Remove `ElasticIndexerWorker` changed_fields argument
Summary
When elasticsearch integration is enabled, every create, update, or delete action for an indexed resource (issue, say, or note) enqueues an ElasticIndexerWorker
sidekiq job. One of the arguments to that job is the list of all changed fields for the resource. This is serialized as a JSON hash, and can be quite long. It also gets in the way of calculating whether the job is identical to another, previous job for the same resource for deduplication purposes: gitlab-com/gl-infra/scalability#42 (comment 280297040)
Improvements
We should be able to remove the changed_fields
attribute entirely.
When we push a new document to elasticsearch, we always generate and push a complete document - we never perform a partial update.
The changed_fields
key is used for two things:
- Determine if an elasticsearch-tracked field has changed
- Determine whether subresources also need to be updated
The first can be calculated prior to pushing the job to sidekiq. The second can be a simple boolean instead, again calculated upfront.

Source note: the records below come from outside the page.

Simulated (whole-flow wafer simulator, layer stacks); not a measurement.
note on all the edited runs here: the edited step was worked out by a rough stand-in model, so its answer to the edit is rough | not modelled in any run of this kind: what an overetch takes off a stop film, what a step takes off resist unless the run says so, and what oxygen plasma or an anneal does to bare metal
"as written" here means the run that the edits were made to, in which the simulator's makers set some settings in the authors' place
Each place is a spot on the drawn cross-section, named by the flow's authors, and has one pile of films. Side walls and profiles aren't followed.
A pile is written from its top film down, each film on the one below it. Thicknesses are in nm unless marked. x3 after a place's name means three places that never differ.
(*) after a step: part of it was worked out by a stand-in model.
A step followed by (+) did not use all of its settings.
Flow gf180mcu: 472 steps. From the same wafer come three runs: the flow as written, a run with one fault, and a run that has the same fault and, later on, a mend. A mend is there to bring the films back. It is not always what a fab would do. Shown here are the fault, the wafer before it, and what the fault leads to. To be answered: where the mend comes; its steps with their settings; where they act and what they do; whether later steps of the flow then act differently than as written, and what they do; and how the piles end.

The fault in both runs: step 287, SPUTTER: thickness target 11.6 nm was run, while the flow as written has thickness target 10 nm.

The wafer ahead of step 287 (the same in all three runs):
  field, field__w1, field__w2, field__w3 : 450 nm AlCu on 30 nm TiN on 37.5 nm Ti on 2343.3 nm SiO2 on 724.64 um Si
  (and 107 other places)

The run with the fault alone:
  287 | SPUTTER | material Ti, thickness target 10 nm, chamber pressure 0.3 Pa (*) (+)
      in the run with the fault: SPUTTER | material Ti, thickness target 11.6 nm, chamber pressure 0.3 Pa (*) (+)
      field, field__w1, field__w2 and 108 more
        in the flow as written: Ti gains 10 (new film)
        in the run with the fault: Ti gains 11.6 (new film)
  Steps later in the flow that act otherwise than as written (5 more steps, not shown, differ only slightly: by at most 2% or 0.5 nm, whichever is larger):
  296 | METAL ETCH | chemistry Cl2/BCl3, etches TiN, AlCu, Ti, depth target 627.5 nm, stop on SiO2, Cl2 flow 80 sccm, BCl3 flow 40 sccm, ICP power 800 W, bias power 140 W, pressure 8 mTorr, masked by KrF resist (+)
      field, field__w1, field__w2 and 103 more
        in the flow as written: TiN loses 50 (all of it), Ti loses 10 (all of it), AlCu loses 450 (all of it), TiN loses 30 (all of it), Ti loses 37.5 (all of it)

Naively, this could halve the size of each ElasticIndexerWorker
job being held in Redis, which is valuable because we generate so many of them at present. It will also mean we push fewer jobs overall, since we're determining whether we need to do an elasticsearch update upfront.
Risks
Changing arguments for a sidekiq job can be tricky. Fortunately, changed_fields
is a member of the opts
hash, which is passed through as serialised JSON, and its position is not changing. So this should be a safe change.
We move a tiny amount of work from sidekiq to unicorn/puma - nothing to be worried about.
Open question: What else is in the opts
hash? Is this everything we need to get to deduplicate-able jobs, or just part of it?